Nokia supposedly still on track with Microsoft deal

Meanwhile, Nokia Corporation (ADR) (NYSE:NOK) (BIT:NOK1V) (HEL:NOK1V) still has plans to close the sale of its devices division to Microsoft Corporation (NASDAQ:MSFT) by the end of the month. However, spats in India and China could delay it. Nokia continues to battle Indian officials for the release of its assets there, which were supposed to be part of the deal.

In addition, the Chinese website Sina reports that the Ministry of Commerce in China is reviewing Microsoft Corporation (NASDAQ:MSFT)’s offer to take over the handset division. The antitrust arm reportedly heard the case this week, and competitors offered arguments against the deal. Companies which make Android handsets argued that the deal could result in higher licensing fees. They also wanted Microsoft to restrict the licensing fees it charges on Android devices.
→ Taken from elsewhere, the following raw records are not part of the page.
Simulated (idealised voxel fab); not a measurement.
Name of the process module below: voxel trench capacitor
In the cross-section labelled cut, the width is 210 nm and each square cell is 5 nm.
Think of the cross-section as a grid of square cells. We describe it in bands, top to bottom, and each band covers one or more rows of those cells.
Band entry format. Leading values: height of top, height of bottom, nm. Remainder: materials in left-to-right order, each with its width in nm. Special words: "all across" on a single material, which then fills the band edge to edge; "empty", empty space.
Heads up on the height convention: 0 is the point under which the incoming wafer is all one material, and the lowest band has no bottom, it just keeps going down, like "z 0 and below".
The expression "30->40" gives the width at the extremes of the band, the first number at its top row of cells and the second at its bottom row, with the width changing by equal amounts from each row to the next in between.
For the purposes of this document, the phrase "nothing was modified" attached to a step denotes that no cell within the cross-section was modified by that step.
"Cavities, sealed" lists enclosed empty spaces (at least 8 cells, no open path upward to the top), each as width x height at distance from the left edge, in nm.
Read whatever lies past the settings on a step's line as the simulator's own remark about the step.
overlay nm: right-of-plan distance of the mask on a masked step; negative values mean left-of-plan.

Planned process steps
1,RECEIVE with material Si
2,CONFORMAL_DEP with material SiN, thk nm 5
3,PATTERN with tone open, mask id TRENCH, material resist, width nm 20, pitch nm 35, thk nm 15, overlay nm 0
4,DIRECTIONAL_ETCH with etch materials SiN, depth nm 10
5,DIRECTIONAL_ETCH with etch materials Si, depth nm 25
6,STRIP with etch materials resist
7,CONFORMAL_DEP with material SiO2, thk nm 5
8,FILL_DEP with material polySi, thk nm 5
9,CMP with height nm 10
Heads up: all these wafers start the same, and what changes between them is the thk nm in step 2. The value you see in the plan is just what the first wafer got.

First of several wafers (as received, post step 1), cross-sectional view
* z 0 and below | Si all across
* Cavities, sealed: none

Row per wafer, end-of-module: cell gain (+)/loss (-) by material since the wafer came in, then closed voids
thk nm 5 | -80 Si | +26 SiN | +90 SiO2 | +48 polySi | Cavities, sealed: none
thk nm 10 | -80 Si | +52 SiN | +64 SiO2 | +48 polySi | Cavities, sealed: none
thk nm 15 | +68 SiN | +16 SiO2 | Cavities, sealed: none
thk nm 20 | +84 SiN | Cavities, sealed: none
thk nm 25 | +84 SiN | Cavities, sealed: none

Google, Samsung express worries about Nokia

Nokia Corporation (ADR) (NYSE:NOK) (BIT:NOK1V) (HEL:NOK1V) will still keep the lion’s share of its patents after selling the devices division to Microsoft Corporation (NASDAQ:MSFT). At the hearing in China, companies echoed concerns already voiced in Europe: that Nokia would begin exhibiting patent troll-like behavior. Not only will the company probably spend more tie pursing mobile phone makers for patent violations because it is no longer in the handset making business, but it will probably try to raise its licensing fees.

Google Inc. (NASDAQ:GOOG) and Samsung Electronics Co., Ltd. (LON:BC94) (KRX:005930) have been said to be siding with smaller mobile phone makers against the deal between Nokia Corporation (ADR) (NYSE:NOK) (BIT:NOK1V) (HEL:NOK1V) and Microsoft Corporation (NASDAQ:MSFT).